[R] Assessing Model Accuracy

1. How do we assess model accuracy? 

• Quantitative : MSE(mean squared error) 
• Qualitative : Classification error rate 
• Type of dataset
  • Training set : To fit statistical learning models
  • Validation set : To select optimal tuning parameter 
  • Test set : To select the best model 

 

2. MSE(Mean Squared Error) 

• Suppose our fitted model \(\hat{f}(x)\) from training dataset, \((x_i, y_i)\). 
• \(MSE_{train} = \frac{1}{n_1}\sum_{i \in {train}}[y_i - \hat{f}(x_i)]^2\)
• \(MSE_{test} = \frac{1}{n_2}\sum_{i \in {test}}[y_i - \hat{f}(x_i)]^2\)
• The best \(\hat{f}(x)\) is model which minimize \(MSE_{test}\).

 

3. [Ex] Cubic Model MSE 

# Simulate x and y based on a known function
set.seed(12345)
fun1 <- function(x) -(x-100)*(x-30)*(x+15)/13^4+6
x <- runif(50,0,100)
y <- fun1(x) + rnorm(50)

# Plot linear regression and splines
par(mfrow=c(1,2))
plot(x, y, xlab="X", ylab="Y", ylim=c(1,13))
plot(x, y, xlab="X", ylab="Y", ylim=c(1,13))
lines(sort(x), fun1(sort(x)), col=1, lwd=2)
abline(lm(y~x)$coef, col="orange", lwd=2)
lines(smooth.spline(x,y, df=5), col="blue", lwd=2)
lines(smooth.spline(x,y, df=23), col="green", lwd=2)
legend("topleft", lty=1, col=c(1, "orange", "blue", "green"),
legend=c("True", "df = 1", "df = 5", "df =23"),lwd=2)

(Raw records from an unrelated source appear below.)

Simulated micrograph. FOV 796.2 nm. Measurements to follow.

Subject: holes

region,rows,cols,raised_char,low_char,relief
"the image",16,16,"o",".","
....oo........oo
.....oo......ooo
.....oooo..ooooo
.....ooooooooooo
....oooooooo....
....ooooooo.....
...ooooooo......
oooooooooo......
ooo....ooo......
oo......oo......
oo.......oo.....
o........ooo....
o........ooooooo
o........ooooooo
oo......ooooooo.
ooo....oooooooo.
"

# Simulate training and test data (x, y)
set.seed(45678)
tran.x <- runif(50,0,100)
test.x <- runif(50,0,100)
tran.y <- fun1(tran.x) + rnorm(50)
test.y <- fun1(test.x) + rnorm(50)

# Compute MSE along with different df
df <- 2:40
MSE <- matrix(0, length(df), 2)
for (i in 1:length(df)) {
    tran.fit <- smooth.spline(tran.x, tran.y, df=df[i])
    MSE[i,1] <- mean((tran.y - predict(tran.fit, tran.x)$y)^2)
    MSE[i,2] <- mean((test.y - predict(tran.fit, test.x)$y)^2)
}

# Plot both test and training errors
matplot(df, MSE, type="l", col=c("gray", "red"),
xlab="Flexibility", ylab="Mean Squared Error",
lwd=2, lty=1, ylim=c(0,4))
abline(h=1, lty=2)
legend("top", lty=1, col=c("red", "gray"),lwd=2,
legend=c("Test MSE", "Training MSE"))
abline(v=df[which.min(MSE[,1])], lty=3, col="gray")
abline(v=df[which.min(MSE[,2])], lty=3, col="red")

 

 

• red curve : \(MSE_{test}\)
• grey curve : \(MSE_{train}\)
•  \(MSE_{train}\) always decrease in every degree of flexiblity 
• \(MSE_{test}\) decrease if flexbility goes to optimal value of flexibility and increase when flexibility pass the optimal value. 

 

4. Bias Variance Trade-Off 

 

• Bias is an error from erroneuos assumptions in the learning algorithm. High bias can cause an algorithm to miss the relevant relations between features and target outputs. 
• Variance is an error from sensitivity to small fluctuations in the training set. High variance may result from an algorithm modeling the random noise in the training data. 
• If flexibility increases, Variance increases, Bias decreases. 
• If flexibility decreases, Variance decreases, Bias increases. 
• The best performance of a statistical learning methods : Low Bias + Low Variance 
• For the best performance of a statistical learning methods, we need to set model whch minimize \(MSE_{test}\).